# Soil Test for Centipede



## JTGrass (Feb 17, 2019)

Finally got the results. The only thing that puzzles me is the recommendation for 1 lbs., triple super-phosphate 0-46-0. Everything I have read says P is bad for Centipede grass. Why would it be recommended? Also, anything I should be concerned about for the Calcium?

Looks like those cheap pH kits are somewhat accurate. More or less matches the results. I'm not following the tree advice. My trees are super small.  Might give them 1/2 cup or so.


----------



## g-man (Jun 15, 2017)

I'm a cool season guy, but I think you are correct. Their recommendation for more P seems wrong. It likes low nitrogen, low P and low pH.

Check this thread. https://thelawnforum.com/viewtopic.php?f=24&t=7429


----------



## JTGrass (Feb 17, 2019)

g-man said:


> I'm a cool season guy, but I think you are correct. Their recommendation for more P seems wrong. It likes low nitrogen, low P and low pH.
> 
> Check this thread. https://thelawnforum.com/viewtopic.php?f=24&t=7429


Thanks, seems to be the consensus everywhere on the net.  Think I'll pass on the P.


----------



## Greendoc (Mar 24, 2018)

Pass on the P think about whether Centipede is even a viable grass for you to have. People have it because it is labeled a lazy person's grass. That is true if the soil is acidic, well drained and low in P. Otherwise, it is high maintenance. Something needs to be done about the high pH. That is not good for Centipede.


----------



## Ridgerunner (May 16, 2017)

You're P levels are 6 ppm. That's pretty meaningless without knowing what extraction method was used.


----------



## JTGrass (Feb 17, 2019)

Thanks for the advice.

@Ridgerunner It looks like Clemson uses Mehlich 1 method. I'll email them to find out for sure.

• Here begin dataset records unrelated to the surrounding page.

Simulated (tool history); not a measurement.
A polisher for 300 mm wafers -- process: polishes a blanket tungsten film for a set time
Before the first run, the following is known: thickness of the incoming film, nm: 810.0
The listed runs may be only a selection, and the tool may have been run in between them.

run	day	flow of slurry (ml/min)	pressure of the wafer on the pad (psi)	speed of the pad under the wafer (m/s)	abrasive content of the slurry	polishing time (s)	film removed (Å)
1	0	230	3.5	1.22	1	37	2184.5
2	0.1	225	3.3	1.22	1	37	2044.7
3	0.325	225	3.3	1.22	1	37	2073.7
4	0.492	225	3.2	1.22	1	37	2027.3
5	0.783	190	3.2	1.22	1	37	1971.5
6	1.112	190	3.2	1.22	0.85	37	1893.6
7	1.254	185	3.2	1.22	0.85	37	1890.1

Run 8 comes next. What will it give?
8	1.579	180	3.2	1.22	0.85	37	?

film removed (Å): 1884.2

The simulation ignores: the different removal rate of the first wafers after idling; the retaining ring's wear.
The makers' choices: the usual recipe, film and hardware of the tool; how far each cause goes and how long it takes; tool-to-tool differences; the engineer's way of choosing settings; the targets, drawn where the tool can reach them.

https://www.clemson.edu/public/regulatory/ag-srvc-lab/soil-testing/soil-lab-methods/index.html


----------



## SCGrassMan (Dec 17, 2017)

Put down 0-46-0 as well as a blanket application of Glyphosphate once it's actively growing to eliminate the Centipede infestation


----------



## Ridgerunner (May 16, 2017)

6 ppm would be getting pretty low for M3 testing (26-54, however, recent PACE observations are reporting levels of 4 ppm not resulting in P deficiencies in most golf course turf types), but 6 ppm is probably plenty adequate for Centipede via M1 (15-30). It would also explain the recommendation of adding 1# of P2O5 which would be calculated to raise P levels to 15 ppm. I've noticed that the low end of the range for P becoming the most common target for P levels with the concern over P soil content. Soldier on w/o the P and keep an eye on it and the turf in future years as all plants require some level of P availability.


----------



## JTGrass (Feb 17, 2019)

@SCGrassMan My centipede says its too young to die. 

@Ridgerunner Thanks, they do use M1. In the meantime, need to see about some sulfur.


----------